It should go without saying that I'm not happy with Alton being promoted to the network's most promoted star. I disliked Good Eats from the very first episode, and I think Alton himself is, pardon my language, a smug jackass. I can't stand how Alton thinks he knows the only "right" way to cook everything, and how he presents himself as the Goddess's own gift to cooking and television. I understand how shows like Mythbusters are hot properties these days (and that's one show I haven't been catching enough of lately), but at least Mythbusters is informative and entertaining. I usually catch at least one absurdly incorrect statement or atrocious recipe on every episode of Good Eats I'm forced to suffer through (it would figure that everyone else in the house is a big fan of the show), and I shudder at how Alton could possibly consider his awful puns to be anything even approaching entertainment. I can't figure out how Food Network could basically build itself on the back of a goofy, fun-loving chef who always reminds his audience that good cooking "isn't rocket science," and has now turned around and made a conceited jerk who turns everything into rocket science its primary star. Don't even ask me what I think of Iron Chef America, seriously.

Funnily enough, though, the one cooking show I have been catching on a regular basis is also from another former Food Network star. I had heard about Ming Tsai getting a PBS cooking show a while back, but it was only in the past couple of months that I found where I could watch it locally. Since it airs here early Saturday afternoons, when I have a bit of free time, I've been watching it regularly. I can't say that I've ever been a big fan of Asian fusion cooking, and no one would ever dare to say that Ming has a larger-than-life personality built for television, but I always liked East Meets West on Food Network back in the day, and I've enjoyed watching Ming's new show. If nothing else, watching Jeff Smith and Mary Ann Esposito on PBS Saturday afternoons when I was younger was what got me into cooking in the first place, so being able to watch a friendly face (and a good chef) on PBS these past few Saturdays has been nice and kind of a trip down memory lane.

Labels: ,

.comments [0]

Piles of piles
posted 2007/11/12 at 21:15

Several months ago it was hard not to notice just how many piles of entertainment media I had in my room. These piles had started accumulating a little over a year ago as my time just got completely sapped up with finishing my MA, but even after graduating I noticed that the piles just kept getting bigger and bigger. It wasn't that I didn't have free time, but I lacked the initiative to go through them for some reason. Granted, in some cases I was kind of dreading that I wouldn't like things as much as I was hoping I would -- particularly new CDs by Björk and Tori Amos -- but a lot of this stuff was stuff that I actually wanted to listen to or see or read, and I just couldn't force myself to go through them. Finally this past summer I did force myself to go through these piles, although I never did get through the DVD pile.

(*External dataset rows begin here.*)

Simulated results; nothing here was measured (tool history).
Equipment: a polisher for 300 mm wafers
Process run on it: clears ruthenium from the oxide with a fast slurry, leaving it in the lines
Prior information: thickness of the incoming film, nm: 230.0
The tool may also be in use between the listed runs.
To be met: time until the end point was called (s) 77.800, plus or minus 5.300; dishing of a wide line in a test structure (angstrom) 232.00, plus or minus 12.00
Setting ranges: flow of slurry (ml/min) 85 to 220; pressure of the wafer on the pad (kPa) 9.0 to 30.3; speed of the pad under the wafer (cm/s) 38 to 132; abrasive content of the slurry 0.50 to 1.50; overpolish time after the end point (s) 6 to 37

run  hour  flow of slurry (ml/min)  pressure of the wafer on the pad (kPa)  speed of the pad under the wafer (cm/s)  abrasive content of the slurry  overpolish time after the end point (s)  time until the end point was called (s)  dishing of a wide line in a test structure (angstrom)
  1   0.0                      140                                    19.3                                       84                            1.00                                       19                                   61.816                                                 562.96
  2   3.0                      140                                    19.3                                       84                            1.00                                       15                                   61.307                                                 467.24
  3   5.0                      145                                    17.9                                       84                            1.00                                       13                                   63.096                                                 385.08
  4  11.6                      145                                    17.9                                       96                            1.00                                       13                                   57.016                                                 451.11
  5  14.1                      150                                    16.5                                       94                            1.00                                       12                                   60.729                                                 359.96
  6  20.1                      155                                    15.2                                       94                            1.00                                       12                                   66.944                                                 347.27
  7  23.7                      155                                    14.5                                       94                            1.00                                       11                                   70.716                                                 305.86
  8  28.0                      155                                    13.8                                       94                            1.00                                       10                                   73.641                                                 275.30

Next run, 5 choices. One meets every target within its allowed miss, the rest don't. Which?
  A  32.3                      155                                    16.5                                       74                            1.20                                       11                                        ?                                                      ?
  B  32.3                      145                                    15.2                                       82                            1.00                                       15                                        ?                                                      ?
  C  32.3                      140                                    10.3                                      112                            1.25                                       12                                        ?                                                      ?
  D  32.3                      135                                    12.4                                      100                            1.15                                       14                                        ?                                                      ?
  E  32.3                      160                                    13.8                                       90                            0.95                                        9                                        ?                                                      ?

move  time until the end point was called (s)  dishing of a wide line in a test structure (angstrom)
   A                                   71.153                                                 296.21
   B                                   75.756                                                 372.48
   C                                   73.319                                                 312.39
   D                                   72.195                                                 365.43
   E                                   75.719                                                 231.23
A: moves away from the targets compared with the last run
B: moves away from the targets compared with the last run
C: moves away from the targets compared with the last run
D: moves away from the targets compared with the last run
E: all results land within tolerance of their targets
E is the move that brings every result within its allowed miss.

I've been trying to go through the DVD pile a bit at a time here, and a few days ago I finally finished going through the boxed set of Chef! which I'd been watching an episode or two at a time before going to bed. Chef! is one of those great British comedies that appeals to my darker, less nice side, and I hadn't been able to watch it for several years since our local PBS station took it down due to viewer complaints about all the cursing in it. However, I can't say that I was too thrilled to watch the final season, which I hadn't watched before and had heard didn't live up to the expectations set from the previous two seasons. Still, it was something of an accomplishment just for me to get all the way through that set, and now I can only hope that I can start going through the rest of my DVD pile in similar fashion.

That being said, all of a sudden I have a book pile starting again, and it looks like it's only going to get bigger over the next several weeks. I've said before that for someone with two degrees in English, I seemed to play video games a lot more than read books when I was growing up. Now that seems to be changing, though. (Let's forget my dancey games for a moment here, since for me they're more exercise than video gaming.) I've got a lot of books that I really want to get through in my pile, not even counting stuff on my shelves that I've either never read or want to re-read. I just can't seem to find enough time in my days to get through all this stuff, and considering my teaching load is being doubled next semester, I'm starting to wonder just how to make the most efficient use of my time. I'm certainly not doing a good job of it right now.

Labels: , , ,

.comments [1]

Seven
posted 2007/11/11 at 20:39

Happy seventh birthday, seanshannon.org. I will have a .journal entry to commemorate the anniversary, but as has been the case so often these past few years, I've got to put off writing it until I get to Thanksgiving break and have some time to write it well (and also finish dealing with some personal stuff that's kind of weighed me down here lately).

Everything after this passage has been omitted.